TorchDataset¶

This is your go-to dataset class to handle large volumes. Each volume is stored together as a serialized binary PyTorch file (.pt), together with its meta data. You can always load such a file like this:

import torch
data = torch.load('/path/to/file.pt´)

In the case of an item from the CQ500 datasets, data would be a dictionary of the form

{
   'vol': torch.Tensor(),     # Volume tensor of shape (C, D, H, W)
   'vox_scl': torch.Tensor(), # Scale of the voxels (for rectangular grids)
   'name': str                # Name of the volume
}

Note that volumes saved in the torchvtk format are always scaled to [0,1] and saved as torch.float16 or torch.float32. Also the shape for single-channel volumes is always 4-dimensional: (1, D, H, W).

Basic Example¶

We have mechanisms to download some volume datasets automatically using torchvtk. These datasets are downloaded to your local torchvtk cache (~/.torchvtk/ unless specified) where they are converted to TorchDataset format. If the dataset exists on your torchvtk folder, it will just be loaded.

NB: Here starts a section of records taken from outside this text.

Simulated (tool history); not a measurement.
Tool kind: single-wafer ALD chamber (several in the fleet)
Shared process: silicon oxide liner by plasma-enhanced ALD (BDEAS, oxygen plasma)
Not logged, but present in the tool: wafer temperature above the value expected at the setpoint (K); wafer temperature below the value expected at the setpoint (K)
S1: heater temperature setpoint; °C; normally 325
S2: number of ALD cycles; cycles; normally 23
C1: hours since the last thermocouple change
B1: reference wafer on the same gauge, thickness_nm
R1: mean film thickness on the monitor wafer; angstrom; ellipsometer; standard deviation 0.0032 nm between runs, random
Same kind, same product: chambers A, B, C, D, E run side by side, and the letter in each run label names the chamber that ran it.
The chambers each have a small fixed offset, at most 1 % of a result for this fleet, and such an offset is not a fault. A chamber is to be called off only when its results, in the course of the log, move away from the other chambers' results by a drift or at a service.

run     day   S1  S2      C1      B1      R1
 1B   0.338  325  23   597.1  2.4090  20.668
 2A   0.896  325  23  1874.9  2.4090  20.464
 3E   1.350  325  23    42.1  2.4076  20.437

from torchvtk.datasets import TorchDataset

ds = TorchDataset.CQ500('custom/path/torchvtk', num_workers=4)

The num_workers parameter applies to downloading and unpacking.

More involved example¶

This example showcases how TorchDatasets can be used to easily preprocess datasets, both for saving persisently on disk and during loading. The following snippet shows how we can serialize a preprocessed version of the CQ500 dataset easily using multiprocessing:

import torch.nn.functional as F
from torchvtk.datasets import TorchDataset
from torchvtk.utils    import make_5d

def to_256(data):
   data['vol'] = F.interpolate(make_5d(data['vol']), size=(256,256,256), mode='trilinear').squeeze(0)
   return data # Must return the dictionary!

ds = TorchDataset.CQ500('/mnt/hdd/torchvtk')
ds_256 = ds.cache_processed(to_256, 'CQ500_256', num_workers=4) # Call this only once

After calling this, the resized dataset is serialized. From then on use the following, assuming your local torchvtk folder is /mnt/hdd/torchvtk/:

ds = TorchDataset('/mnt/hdd/torchvtk/CQ500_256')

Serializing large volume datasets at the resolution you will use for training (which is likely lower than the original) can be very beneficial for data loading times.

Having serialized the volumes in low resolution, we can apply more preprocessing in the TorchDataset that is applied upon loading a sample. This is ideal for torchvtk.transforms. We further split our data into train and validation:

from torchvtk.transforms import GaussianNoise

train_ds = TorchDataset('/mnt/hdd/torchvtk/CQ500_256', filter_fn=lambda p: int(p.name[9:-3]) < 400,
   preprocess_fn=GaussianNoise(apply_on=['vol']))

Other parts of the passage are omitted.